Welcoming Christmas and New Year like a local

Vietnam, in the eyes of foreigners who know the country well, is a nation that loves to party and celebrate whatever the occasion. Not only observing traditional rituals and festivities deeply ingrained in the psyche of the Vietnamese, but increasingly, society is turning its attention to other global occasions, which have now found places in Vietnam’s heart.

Unlike its southeast Asian neighbors, such as Laos, Thailand, Myanmar etc. it can be said that Vietnam is not a traditional Buddhist country, with around just 12% of the population classing themselves as Buddhists. In fact, over 70% of Vietnam’s population follows a variety of folk religions and animism (the latter is a belief in good and evil spirts), while a very small proportion follow Protestantism and Caodaism. Catholicism has long been an important religion, dating back to the Jesuit missions of the 16th and 17th centuries. Nowadays, the Catholic Church boasts around 5,658,000 followers representing 6% of the population. Not only do ardent Catholic worshippers celebrate Christmas, but so too does anyone with a love and zest for life. During the Christmas and New Year period, Hanoi dons its Christmas guise as the streets come alive with the spirit and symbols of this time of year.

Christmas, and by default the Gregorian New Year are examples of festivities traditionally not part of Vietnamese society but which are now firm fixtures in the annual calendar. Twenty or so years ago, Father Christmas (affectionately known as ‘Ông già Noel in Vietnamese – ‘old man Christmas’), Christmas decorations and the like were uncommon sights. However, gradually these symbols established their place in the celebrations queue. Now it is almost impossible to imagine Vietnam without Christmas and the New Year that follows.

As a British person living in Hanoi for many years, I have witnessed the progressive adoption by Vietnamese society of this festive season. Come with me on a whistle stop tour of a few ways to celebrate Christmas like a local Hanoian.

Hanoi is home to a number of Catholic Churches, three of the most iconic being St Joseph’s Cathedral in the center by Hoan Kiem Lake, Cua Bac (North Gate) Church along Phan Dinh Phuong and Ham Long Church south of Hoan Kiem Lake. These, and many others dotted around the city, resemble any other western Christian church. Featuring nativity scenes, candles and Christmas lights, they are packed to the hilt on Christmas Eve with worshippers spilling onto the steps, celebrating midnight mass.

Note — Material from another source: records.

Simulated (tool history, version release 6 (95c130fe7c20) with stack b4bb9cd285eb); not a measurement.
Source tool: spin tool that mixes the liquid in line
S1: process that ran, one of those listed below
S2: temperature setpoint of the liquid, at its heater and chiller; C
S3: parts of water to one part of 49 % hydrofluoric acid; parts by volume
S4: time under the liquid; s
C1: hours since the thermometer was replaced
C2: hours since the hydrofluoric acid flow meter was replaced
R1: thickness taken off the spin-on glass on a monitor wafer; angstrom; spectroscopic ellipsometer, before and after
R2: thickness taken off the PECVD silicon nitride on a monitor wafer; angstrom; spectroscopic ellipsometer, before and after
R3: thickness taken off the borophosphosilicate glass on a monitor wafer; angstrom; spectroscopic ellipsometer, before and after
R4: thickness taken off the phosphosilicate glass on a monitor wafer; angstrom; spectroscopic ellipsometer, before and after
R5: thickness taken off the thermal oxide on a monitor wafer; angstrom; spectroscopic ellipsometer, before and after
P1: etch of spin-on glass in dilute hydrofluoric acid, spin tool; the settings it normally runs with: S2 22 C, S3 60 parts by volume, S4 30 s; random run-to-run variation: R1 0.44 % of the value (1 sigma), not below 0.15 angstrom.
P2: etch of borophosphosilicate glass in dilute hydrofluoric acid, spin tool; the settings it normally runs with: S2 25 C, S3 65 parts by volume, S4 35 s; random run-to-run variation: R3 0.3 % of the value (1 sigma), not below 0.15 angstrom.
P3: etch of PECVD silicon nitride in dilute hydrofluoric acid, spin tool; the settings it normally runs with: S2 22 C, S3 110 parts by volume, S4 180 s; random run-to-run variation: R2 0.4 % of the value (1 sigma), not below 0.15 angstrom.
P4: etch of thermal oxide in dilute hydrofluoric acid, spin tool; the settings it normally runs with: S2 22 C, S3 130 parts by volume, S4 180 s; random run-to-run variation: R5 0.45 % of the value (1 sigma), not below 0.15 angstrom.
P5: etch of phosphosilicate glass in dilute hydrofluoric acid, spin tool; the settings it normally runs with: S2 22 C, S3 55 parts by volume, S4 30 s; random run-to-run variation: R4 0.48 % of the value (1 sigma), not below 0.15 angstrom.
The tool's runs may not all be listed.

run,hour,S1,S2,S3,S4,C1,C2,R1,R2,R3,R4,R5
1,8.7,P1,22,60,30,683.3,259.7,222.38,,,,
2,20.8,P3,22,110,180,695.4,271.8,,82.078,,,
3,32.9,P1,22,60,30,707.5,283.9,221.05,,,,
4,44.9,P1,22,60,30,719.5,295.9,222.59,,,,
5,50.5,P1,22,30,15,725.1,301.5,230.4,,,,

For those who like music and entertainment, one does not have to go far to enjoy free concerts that spring up around the city. Classical music and jazz performances take place outside the opera house and in public squares. Major 4 and 5 star hotels lay on Christmas entertainment and sumptuous feasts, while many international organizations hold staff Christmas parties. Around Hoan Kiem Lake and on street corners, stages spring up featuring live music performances as a competing cacophony of sounds fill the Hanoi air.

Father Christmas and his entourage are all pervasive in the old quarter stalls and shops crammed to the hilt with Santa Clause hats, reindeer antlers, and jingle bells, tinsel in a myriad of colors, cotton wool snow, fake Christmas trees and glittering baubles. Children and teenagers sport Christmas hats, while Father Christmas often makes his presence known in local restaurants and street parades. Shopping malls, such as Trang Tien Plaza, Vincom Mega malls at Time City and Royal City and Aeon Mall, are perfect Christmas hangouts for people watching at this time of year, as well as a chance to snap up festive season sales and great offers. Outside the entrances are huge displays of snowmen, Christmas presents, fake snow and Christmas wishes sponsored by major banks and other organizations are surrounded by Vietnamese taking selfies and group shots with families and friends – eager to capture themselves in a part of Christmas.

The streets become more jam packed than normal, from Christmas Eve through to New Year’s Day, as nowadays Christmas is one of the most important festivals in the Vietnamese calendar.
While the Christmas period is not a public holiday, 1 January is often a day off for many businesses and with New Year’s Eve following a traditional western format with a Vietnamese twist. Major cities like Hanoi, Hai Phong, Da Nang, Saigon etc. play host to hundreds of thousands of gatherers seeing in the New Year at countdown parties, sponsored by the likes of Heineken and Tiger Beer – usually blaring out EMD (Electronic Dance Music), popular with today’s young generation.

Around Hoan Kiem Lake as midnight strikes, the dulcet tones of Abba’s iconic ‘Happy New Year’ fills the air – a twenty-year plus tradition, and long may Abba’s new wishes continue for years to come.

So, we say in Vietnamese, chúc mừng Giáng Sinh (happy Christmas) and chúc mừng năm mới (happy New Year) as we wish you happy end to 2017 and a prosperous 2018.